Dir.: Clyde Geronimi, Les Clark, Eric Larson and Wolfgang Reitherman
Classic Disney to a fault (perhaps in some cases too much), gorgeously realised and lushly produced, Sleeping Beauty was a hit upon release and remains a fondly-remembered staple of many a Disney Brat. However, when you remove the rose-coloured lenses of childhood from the film, it’s not so much a great movie, but a serviceable one.
While there is no doubt Sleeping Beauty has earned its overall reputation of being one of Disney’s finest hours success and first-use technology wise (Technirama in glorious 70 widescreen! Stereophonic sound!), it’s heavily traditional approach, flimsy characterizations of Princess Aurora and her inamorato Prince Phillip and favouritism toward it’s side characters does bring the quality of the movie down a few notches. Nothing is criminal about Sleeping Beauty, but the heroic element for the most part is far out-weighed by the villainous as personified by the brilliant and aptly-named Maleficent. I actually feel the animators and directors cared more for Maleficent than the title character because the Mistress of All Evil (her words, not mine) is given considerably more character moments that the film only really becomes fully engaging when she slithers elegantly on screen enacting her nefarious schemes.
There is nothing particularly deep theme-wise to take away from viewing Sleeping Beauty, regardless, one can’t help but admire the sheer spectacle of what they see and in that element, the film succeeds. It is re-telling a classic tale that has been told time and again in varying degrees (can you imagine if this was told in the Brothers Grimm way? Yeeeeesssh, imagine that!), but it is a classic for a reason.

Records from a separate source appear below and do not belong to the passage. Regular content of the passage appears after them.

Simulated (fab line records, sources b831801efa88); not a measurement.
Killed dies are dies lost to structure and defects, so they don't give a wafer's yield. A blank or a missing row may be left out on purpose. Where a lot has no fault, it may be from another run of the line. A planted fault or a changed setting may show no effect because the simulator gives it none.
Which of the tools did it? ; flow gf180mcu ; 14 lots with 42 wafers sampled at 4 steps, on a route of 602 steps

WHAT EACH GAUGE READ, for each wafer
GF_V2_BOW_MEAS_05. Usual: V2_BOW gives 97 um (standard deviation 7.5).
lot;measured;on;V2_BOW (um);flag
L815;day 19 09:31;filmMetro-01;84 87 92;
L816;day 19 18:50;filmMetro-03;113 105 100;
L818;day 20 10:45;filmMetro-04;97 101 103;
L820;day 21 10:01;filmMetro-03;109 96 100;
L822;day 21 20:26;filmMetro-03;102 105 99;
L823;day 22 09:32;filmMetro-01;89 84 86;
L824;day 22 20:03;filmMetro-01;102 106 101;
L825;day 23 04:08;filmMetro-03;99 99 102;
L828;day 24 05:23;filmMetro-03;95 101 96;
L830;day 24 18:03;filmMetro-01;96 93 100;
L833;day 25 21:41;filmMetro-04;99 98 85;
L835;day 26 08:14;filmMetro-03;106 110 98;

Disney understands the nature of the mission and with this assurance, Sleeping Beauty is a confident movie which played to its strengths with enough commitment to endure through the ages. Does it demand complex thoughts and beg for academic analysis? No, and that is a point- it is a straight forward fairy tale which does not rely on pretense, just the simple magic of telling a story to the masses, embracing its own simplicity and lavish beauty.